Campbell's specialty was designing programs to teach modern languages. Much
of his work took place abroad,
most notably in China during
the 1980s.
He spearheaded the largest English language training program
in China after normalization of relations with the U.S.,
establishing
four centers that opened up pathways of communication with the
West by teaching English to hundreds of
Chinese scientists, scholars
and business leaders, many of whom had been isolated from developments
in their fields during
the Cultural Revolution.
At home, he was best known as the visionary behind an innovative
approach to language learning in elementary school
called immersion
education, in which school children as young as 5 receive all their
instruction -- from math to reading
-- from teachers who speak only Spanish to them.
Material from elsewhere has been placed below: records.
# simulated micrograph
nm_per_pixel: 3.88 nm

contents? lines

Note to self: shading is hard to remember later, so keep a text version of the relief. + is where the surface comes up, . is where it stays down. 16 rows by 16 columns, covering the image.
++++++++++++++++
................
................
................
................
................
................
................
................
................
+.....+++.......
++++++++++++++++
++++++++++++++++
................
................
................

He persuaded the Culver City Unified School District to
offer the first full
Spanish immersion program in the U.S. schools
in 1971. The nationally distinguished program, now in its
32nd year, inspired scores of schools around the country to embrace
the immersion approach.
"It's really wonderful what that man did," said Madeline Ehrlich, a former Culver City school board president and
founder of the
national lobbying group Advocates for Language Learning.
"Now 20% of the school population of Culver City is in immersion. Many students, like my own children, graduated from it,
then traveled
all over the world and learned other languages. What the
program did was open up the world to them."
Culver City's program "was a real pioneering effort," said
Andrew
D. Cohen, a University of Minnesota professor
who directs a national consortium
of language resource
centers. "Russ was very concerned about promoting English abroad. But he also was a promoter
of programs
that would get Americans comfortably fluent in other
languages."
A native of Keokuk, Iowa, who grew up in Kansas City, Mo., Campbell
became interested in Spanish in high school when
he had a summer job in a meat-packing house. Most of his co-workers were Latino.
"In this ambiente, this environment, I began to acquire some Spanish -- the profanity first," he told Lorena
Llosa in an interview last fall that will be published in an upcoming issue
of the journal
Issues in Applid Lingusitics.
"It was amazing: These people brought me into their lives. Suddenly,
I was going to their fiestas and homes,
and they were coming to my place. ... I became interested in and found it truly enjoyable
-- using another language and
gaining entry into another society."
He studied for two years at Baker University in Baldwin, Kan., where he met
his future wife, Marjorie. She survives him, along with son Roger of Versailles, Ky., daughter Paula Wainright
of Phoenix and two grandchildren.
After service in the Navy, Campbell transferred to Kansas State
Teachers College
(now Emporia State Univesity) in Emporia, Kan., where he majored in Spanish.
He
then worked as a high school Spanish teacher.
Finding few opportunities to improve his Spanish in Kansas, he
went abroad during the 1950s, developing English training
programs
for the United States Information Agency in Argentina and Costa
Rica. He later attended graduate school in
linguistics at University of Michigan, but interrupted his studies to conduct
fieldwork in applied linguistics in Thailand.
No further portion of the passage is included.